NEW YORK — While the NHL and the players' association are keeping the lines of communication open, they don't seem to be moving any closer to getting back to the bargaining table.
For the second straight day, representatives on both sides of the lockout had telephone conversations Sunday. None of those talks have yet led to concrete negotiations that could lead to an elusive collective bargaining agreement and get the delayed hockey season going.
"We had a conference call today to answer some of their questions," NHL Deputy Commissioner Bill Daly told The Associated Press in an email Sunday. "No bargaining. And no bargaining meetings scheduled."
Daly and NHLPA special counsel Steve Fehr also had discussions on Saturday. NHL Commissioner Gary Bettman and union executive director Donald Fehr didn't take part in Sunday's conference call, Daly said.
The lockout entered its 36th day Sunday.
Both sides said they made proposals this week that could provide the basis for an agreement.
"There are multiple frameworks for a deal on the table," Steve Fehr said Sunday. "We gave them three good ones on Thursday. Each moves toward a 50-50 split of (hockey-related revenue) that the league wants. Each allows the contracts in place to be honored.
"Unfortunately, after considering these proposals for about 10 minutes the league rejected them and essentially said that they are not moving off their last proposal."
On Friday, the NHL canceled all games through Nov. 1. The league said in its most recent proposal to the players that a deal must be reached by Thursday in order for the season to start on Nov. 2 and for each team to play a complete 82-game season.

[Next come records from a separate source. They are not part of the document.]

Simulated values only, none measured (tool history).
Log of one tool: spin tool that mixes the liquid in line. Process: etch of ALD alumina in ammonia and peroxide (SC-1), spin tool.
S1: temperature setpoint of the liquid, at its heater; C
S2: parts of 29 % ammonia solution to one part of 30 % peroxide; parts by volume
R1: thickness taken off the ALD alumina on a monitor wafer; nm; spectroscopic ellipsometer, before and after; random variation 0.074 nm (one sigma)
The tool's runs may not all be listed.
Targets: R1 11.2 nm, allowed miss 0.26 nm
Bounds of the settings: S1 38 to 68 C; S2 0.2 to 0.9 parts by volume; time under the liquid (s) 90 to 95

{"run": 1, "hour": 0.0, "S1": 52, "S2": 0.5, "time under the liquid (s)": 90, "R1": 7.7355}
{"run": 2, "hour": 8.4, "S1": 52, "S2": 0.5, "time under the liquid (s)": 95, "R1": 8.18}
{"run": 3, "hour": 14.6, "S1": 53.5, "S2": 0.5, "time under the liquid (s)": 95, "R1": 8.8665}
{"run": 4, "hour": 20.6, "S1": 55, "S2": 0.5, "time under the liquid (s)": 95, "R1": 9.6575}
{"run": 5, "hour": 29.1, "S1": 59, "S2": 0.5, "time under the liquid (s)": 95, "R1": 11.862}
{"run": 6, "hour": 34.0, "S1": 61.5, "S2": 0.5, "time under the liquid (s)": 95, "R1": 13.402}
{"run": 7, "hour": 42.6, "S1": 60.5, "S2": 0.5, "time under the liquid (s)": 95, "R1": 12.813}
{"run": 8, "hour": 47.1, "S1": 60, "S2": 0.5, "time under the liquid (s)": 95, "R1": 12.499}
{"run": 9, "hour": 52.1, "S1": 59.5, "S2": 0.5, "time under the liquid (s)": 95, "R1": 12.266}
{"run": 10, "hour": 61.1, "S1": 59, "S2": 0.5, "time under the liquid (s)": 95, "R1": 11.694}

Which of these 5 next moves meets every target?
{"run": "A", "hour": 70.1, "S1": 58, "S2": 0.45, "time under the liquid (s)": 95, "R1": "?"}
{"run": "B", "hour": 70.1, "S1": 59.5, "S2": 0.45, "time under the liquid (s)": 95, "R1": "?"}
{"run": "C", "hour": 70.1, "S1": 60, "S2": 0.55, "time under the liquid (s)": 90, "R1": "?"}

A total of 135 games have been called off and are in danger of being canceled for good if an agreement isn't reached during the upcoming week.
More games could also be in danger soon, including the annual New Year's Day Winter Classic that is slated to pit the Detroit Red Wings against the Toronto Maple Leafs at outdoor Michigan Stadium.
Negotiations broke off quickly Thursday in Toronto after the NHLPA made three counterproposals that were rejected by the NHL. That came two days after the league's latest offer to the union.